X-Men 3: The Last Stand Reviewby Steve Rhodes (Steve DOT Rhodes AT InternetReviews DOT com)
July 10th, 2006
X-MEN: THE LAST STAND
A film review by Steve Rhodes
Copyright 2006 Steve Rhodes
RATING (0 TO ****): *** 1/2
By far the best in the series, X-MEN: THE LAST STAND is operatic in scope, especially in its rousing ending, but has a simple and easily accessible plot. This class A popcorn flick is also a heck of a lot of fun.
Directed this time by Brett Ratner (the RUSH HOUR series) instead of Bryan Singer (SUPERMAN RETURNS), who did the first two in the series, the movie is both majestic and funny -- and superbly entertaining.
The plot this time concerns a cure for the mutant gene. Once "cured," the mutants lose their special powers. Needless to say, this miracle of modern science is not popular within the mutant community. (There are obvious but not explored parallels between what is going on in the story and certain movements today to treat behavior deemed abnormal by some. But X-MEN: THE LAST STAND isn't a preachy movie but a thoroughly enjoyable one.)
The mutant community quickly divides into different camps, both opposed to the government "offering" the cure. Leading the non-violent protest movement are Professor Charles Xavier (Patrick Stewart) and his band, which include Wolverine (Hugh Jackman), Storm (Halle Berry), Rogue (Anna Paquin), Iceman (Shawn Ashmore) and Beast (Kelsey Grammer). Next are the revolutionaries, who are ready to destroy the world if need be to kill the cure. Magneto (Ian McKellen) leads this group, which also includes Mystique (Rebecca Romijn), Pyro (Aaron Stanford) and Juggernaut (Vinnie Jones).

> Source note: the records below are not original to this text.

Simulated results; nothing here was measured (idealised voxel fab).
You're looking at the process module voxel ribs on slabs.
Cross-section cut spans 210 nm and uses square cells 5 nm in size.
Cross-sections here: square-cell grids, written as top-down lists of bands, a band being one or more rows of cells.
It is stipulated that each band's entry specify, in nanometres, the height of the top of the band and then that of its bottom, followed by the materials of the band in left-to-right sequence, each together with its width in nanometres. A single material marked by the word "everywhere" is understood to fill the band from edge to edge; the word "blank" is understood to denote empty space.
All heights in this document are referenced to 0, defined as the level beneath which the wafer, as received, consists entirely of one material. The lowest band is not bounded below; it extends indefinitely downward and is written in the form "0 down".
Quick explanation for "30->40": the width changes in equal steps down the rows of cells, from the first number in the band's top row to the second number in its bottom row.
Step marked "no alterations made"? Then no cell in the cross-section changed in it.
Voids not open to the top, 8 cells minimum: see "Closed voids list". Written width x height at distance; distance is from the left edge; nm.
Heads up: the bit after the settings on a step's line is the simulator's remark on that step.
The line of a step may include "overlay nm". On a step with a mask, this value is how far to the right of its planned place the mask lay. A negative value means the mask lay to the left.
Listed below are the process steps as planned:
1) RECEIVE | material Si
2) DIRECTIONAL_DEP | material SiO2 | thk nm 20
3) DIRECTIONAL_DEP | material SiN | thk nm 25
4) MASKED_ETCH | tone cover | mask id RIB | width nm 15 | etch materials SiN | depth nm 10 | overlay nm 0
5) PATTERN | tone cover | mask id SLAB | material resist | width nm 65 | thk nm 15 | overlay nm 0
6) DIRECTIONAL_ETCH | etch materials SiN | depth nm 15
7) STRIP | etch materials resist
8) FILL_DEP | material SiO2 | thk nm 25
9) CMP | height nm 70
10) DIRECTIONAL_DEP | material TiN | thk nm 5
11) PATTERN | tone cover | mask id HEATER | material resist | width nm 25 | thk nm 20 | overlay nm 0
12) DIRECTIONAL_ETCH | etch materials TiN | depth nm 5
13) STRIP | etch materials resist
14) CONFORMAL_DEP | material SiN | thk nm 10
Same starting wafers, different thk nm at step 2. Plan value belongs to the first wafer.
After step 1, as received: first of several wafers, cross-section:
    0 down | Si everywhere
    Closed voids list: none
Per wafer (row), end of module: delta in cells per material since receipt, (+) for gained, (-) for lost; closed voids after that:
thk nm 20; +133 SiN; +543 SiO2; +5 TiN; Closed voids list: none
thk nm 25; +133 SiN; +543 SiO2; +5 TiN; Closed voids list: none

The pivotal figure in this third episode is Dr. Jean Grey (Famke Janssen), who, we learn, has a dual personality. In her evil side, this class 5 -- as in the most powerful -- mutant is called Phoenix. To attempt to make love to Phoenix is like having sex with the devil, as Wolverine briefly and painfully comes to realize. Janssen's compelling character, a real Dr. Jekyll and Mr. Hyde, can literally blow her opponents to bits, little bitty bits. So which side this character ends up on determines the balance of power in the war between the mutant factions. Sure, normal humans fight, but they are generally ineffectual and unimportant to the battle.
My only small disappointment came in the new casting of Ellen Page as Shadowcat, a girl who can walk through walls. Page does everything asked, but her role is quite underwritten. In HARD CANDY, as the teenager who realistically threatens to castrate her pedophile stalker, Page was a real force to be reckoned with. But in X-MEN: THE LAST STAND, she is by far the least intimidating of the lot. This actress has a power that this film left untapped. Maybe the next script will provide her with a meatier role so that she can devour it as voraciously as she is capable.
The music is grand and the special effects are indeed really special, whether they are doing something as elaborate as reallocating bridge resources or as simple as moving the traffic around.
"Nothing can stop us!" Magneto shouts to his assembled masses, like a cult leader ready to hand out the Kool-Aid or the guns to his rabid followers. And, after the sheer joy of X-MEN: THE LAST STAND, nothing should stand in the way of the advancement of its celluloid franchise.
X-MEN: THE LAST STAND runs 1:44. It is rated PG-13 for "intense sequences of action violence, some sexual content and language" and would be acceptable for kids around 9 and up.
My son Jeffrey, age 17, gave it ****, said it is the best of the series. He loved it. He liked the way that they were willing to try any twist by killing off characters or bringing back dead ones. Finding it phenomenal from start to finish, he liked everything about it, especially the good blend of action and character building.
The film is playing in nationwide release now in the United States. In the Silicon Valley, it is showing at the AMC theaters, the Century theaters and the Camera Cinemas.